7 Tips or Transitioning From Student Teacher to Classroom Teacher

By Katina Thomas
Dr. Thomas is a former Director of Student Teaching and is currently Assistant Professor of Literacy at Prairie View A&M University.

First-Year Teachers
Signing a contract and securing a teaching position is a significant milestone in the career of a teacher. This venture can foster a wide range of mixed emotions that can leave you feeling overwhelmed if you are unsure of what to do next.

With the global issue of teacher retention hovering over the education profession, student teachers must adopt specific habits to reduce the risk of burning out within the first year. For nearly 20 years, I have witnessed many new teachers begin the year ecstatic and ready to change the world but, by winter break, begin to show signs of burnout. I encourage new teachers to adopt these seven practices for navigating a smooth transition into and through their first year of teaching to establish a strong foundation of professional habits to carry them throughout their career.

1. Knowing your content outweighs winning Best Decorated Classroom.
You may have a large collection of ideas from social media, veteran teachers, and your imagination of exactly how you want to decorate your classroom. Although having a vision of your color scheme, theme, and classroom layout are essential to creating a warm environment for your students, mastering the developmentally appropriate content for each lesson takes priority. Set aside time to study the specific learning objectives and content that belong in each lesson to prepare for your students. A color-coordinated classroom is more impactful alongside meaningful learning.

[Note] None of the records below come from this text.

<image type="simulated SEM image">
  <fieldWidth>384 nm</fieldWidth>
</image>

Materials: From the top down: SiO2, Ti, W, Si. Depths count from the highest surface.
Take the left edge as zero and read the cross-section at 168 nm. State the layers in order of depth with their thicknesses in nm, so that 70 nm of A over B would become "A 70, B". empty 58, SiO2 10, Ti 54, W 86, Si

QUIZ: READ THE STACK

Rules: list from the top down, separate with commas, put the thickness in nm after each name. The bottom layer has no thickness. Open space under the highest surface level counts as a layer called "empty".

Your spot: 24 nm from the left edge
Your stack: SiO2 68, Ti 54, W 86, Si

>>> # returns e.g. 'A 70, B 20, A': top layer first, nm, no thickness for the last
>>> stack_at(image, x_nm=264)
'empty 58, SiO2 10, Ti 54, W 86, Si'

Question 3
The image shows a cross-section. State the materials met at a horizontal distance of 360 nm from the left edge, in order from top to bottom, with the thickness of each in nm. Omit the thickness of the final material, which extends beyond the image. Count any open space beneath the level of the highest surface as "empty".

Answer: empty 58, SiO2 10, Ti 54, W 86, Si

2. Communicate with your administrators—they don’t bite!
The administrators hired you because you share some of the same beliefs about teaching and learning. Because of these shared beliefs, your principals and instructional coaches serve as a resource and support system for when you face an obstacle, as well as a cheering section when you are successful. Openly communicate with them about your teaching experiences during the school year so that you have a source of support throughout the learning curves of your first year in the classroom.

3. Regularly schedule check-ins with your mentor.
It is not uncommon for beginning teachers to be assigned a more experienced teacher or instructional coach as your “go-to” person during this transitional year. Mentors can often respond faster than your administrators and are available to observe you teach, plan lessons with you, and maneuver through parent conferences. They are your sounding board for feedback, second opinions, and collaboration on activities in your classroom, and they offer nuggets of advice for successful teaching.

4. Build professional relationships with your teaching peers.
Consistently creating lessons and activities that are effective and meaningful can be overwhelming when added to a list of additional job responsibilities (parent conferences, grading, and committees, to name a few). Be open to collaborating with other teachers on your team or in your department to share and swap ideas that can be implemented throughout the entire school year.

5. Apply what you learn in professional development—immediately!
Whether it was a strategy that you learned at new teacher training, a staff meeting, or a conference, applying it as soon as you return to your classroom contributes to the development of your teaching style. It also demonstrates initiative and your willingness to grow as a teacher.

6. Open the lines of communication with parents before parent–teacher conferences.
Conferences can be a source of stress for a first-year teacher if this is the first mode of contact with a parent. Initiating contact with parents within the first 2 weeks of school allows a relationship to be established without discussing their child’s academic and behavior habits. Sending an introductory email or newsletter, creating a website, making a phone call, or giving a presentation during Open House sends the message to parents that you are invested in their child’s success and are willing to work together to meet their needs.

7. Join a professional organization and a union.
Professional organizations and unions have been established primarily to foster professional growth and educate members about their rights as a teacher. These organizations also serve in the interest of the educator and provide literature and legal representation (if needed) as you navigate your career.

Being an effective and successful first-year teacher requires time, patience, and a willingness to continue learning after you have signed your contract. Pedagogical knowledge requires an understanding of content, student characteristics, and instructional techniques. No matter how well prepared you are, new teachers face challenges that cannot be anticipated or resolved in the abstract (Fayne & Ortquist-Ahrens, 2006). Gathering the tools for a smooth transition from student teacher to classroom teacher begins with knowledge and practice in a teacher preparation program, and continues throughout that pivotal first year through professional study, collaboration, and the building of support systems to guide you from the beginning to the end of the school year and beyond.
Reference
Fayne, H. R., & Ortquist-Ahrens, L. (2006). Entry-year teachers inside and outside of the academy. College Teaching, 54(4), 320–323.